There are the events of 1966, detailed in Joe Orton's diaries on which the play based, Lahr catching Orton's delight in transgression and his longtime boyfriend, Kenneth Halliwell's, plunge into depression. There's the 1989 original production of the play, when many of Orton's transgressions had been legalised, but prevailing attitudes were probably best summed up by Tom Robinson's line in 'Glad To Be Gay' - "The buggers are legal now, what more are they after?" And then 2022, when the moral panics that the letters LGBT excite in the media have tilted firmly to the T. with LGB largely met with a shrug of the shoulders if they warrant any reaction at all.

So, to borrow from Jorge Luis Borges, the exact same words sound very differently to different ears - this both diminishes and extends the appeal of the play.

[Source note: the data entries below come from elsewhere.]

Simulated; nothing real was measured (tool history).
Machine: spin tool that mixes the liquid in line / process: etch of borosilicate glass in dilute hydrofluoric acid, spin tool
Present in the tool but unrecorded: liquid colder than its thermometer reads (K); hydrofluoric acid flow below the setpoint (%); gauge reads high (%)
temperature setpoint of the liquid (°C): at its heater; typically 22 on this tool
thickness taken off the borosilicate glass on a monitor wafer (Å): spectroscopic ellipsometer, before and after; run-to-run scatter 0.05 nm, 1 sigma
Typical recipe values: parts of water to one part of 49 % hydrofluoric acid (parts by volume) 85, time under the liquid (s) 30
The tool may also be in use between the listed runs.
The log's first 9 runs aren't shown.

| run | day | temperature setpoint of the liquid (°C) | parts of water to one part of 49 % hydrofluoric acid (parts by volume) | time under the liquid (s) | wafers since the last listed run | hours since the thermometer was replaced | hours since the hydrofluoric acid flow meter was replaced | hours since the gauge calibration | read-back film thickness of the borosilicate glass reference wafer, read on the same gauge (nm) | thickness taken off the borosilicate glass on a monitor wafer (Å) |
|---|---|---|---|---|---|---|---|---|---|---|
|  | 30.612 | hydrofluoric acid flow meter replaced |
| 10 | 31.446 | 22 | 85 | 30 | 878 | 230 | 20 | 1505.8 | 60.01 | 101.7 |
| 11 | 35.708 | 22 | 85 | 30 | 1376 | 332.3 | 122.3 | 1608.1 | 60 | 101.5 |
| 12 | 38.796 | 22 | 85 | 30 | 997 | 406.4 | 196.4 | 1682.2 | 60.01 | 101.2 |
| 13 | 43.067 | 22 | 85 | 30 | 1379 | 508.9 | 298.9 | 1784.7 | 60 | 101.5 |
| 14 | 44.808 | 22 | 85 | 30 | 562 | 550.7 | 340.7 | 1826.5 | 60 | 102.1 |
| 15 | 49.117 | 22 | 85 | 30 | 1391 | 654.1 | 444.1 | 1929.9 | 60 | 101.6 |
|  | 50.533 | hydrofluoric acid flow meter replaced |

Orton remains a compelling central character, George Kemp capturing his chutzpah, his humour, his confidence that never grew to curdle into arrogance. Orton, with the eye of a triple outsider (gay, working class and provincial) saw the absurdity in a London that wasn't quite swinging and skewered it.

Like most natural comics, he was cruel too and had a readymade punchbag in Halliwell, Toby Osmond (in a Michael Fabricant wig) channeling Ken's self-pity, his mental distress and his pain as Orton released a relentless stream of micro-aggressions. Sure they loved each other - so did Steptoe and Son - but Orton did terrible things to Halliwell before Halliwell did his shockingly terminal thing to Orton.

The other four members of the cast play a cavalcade of figures, famous and unknown, who breezed through Orton's life at the height of his short-lived fame. Jamie Zubairi delivers a deliciously camp Kenneth Williams, instantly recognised by many in the house a third of a century after his death. Jemma Churchill is terribly good reading the letters Joe wrote to the BBC to complain about... Orton of course! Sorcha Kennedy gives us a neighbour wholly unconcerned about Joe and Ken's lifestyle and fame - just preoccupied with the usual working class Londoner's worries. Ryan Rajah Mal nails the closeted, but also doomed. Brian Epstein, the Beatles' manager.

It's all well-trodden ground these days, but it still hurts knowing what fate awaits Joe, so full of life, and Ken, so trapped in his own neurosis, unable to arrest its descent into psychosis. But, as alluded to above, it's not all quite the same as it was.

I recall my father, a huge admirer of Kenneth Williams, reading and enjoying his diaries (not as explicit as Joe's of course) but remarking that the Tangier trips with Orton and Halliwell for "Beach, Boys and Bum" as Joe characteristically styles it, was "wrong". We've learned a lot more about 'White Privilege' in the 30 years since that conversation and I think I would agree with that conclusion more readily now.

Whether this 2022 reading adds complexity to the play or diminishes the freewheeling joie-de-vivre that we're invited to enjoy vicariously through Joe's free spirit - well, that's for you to decide. We can be pretty sure that Joe wouldn't care either way.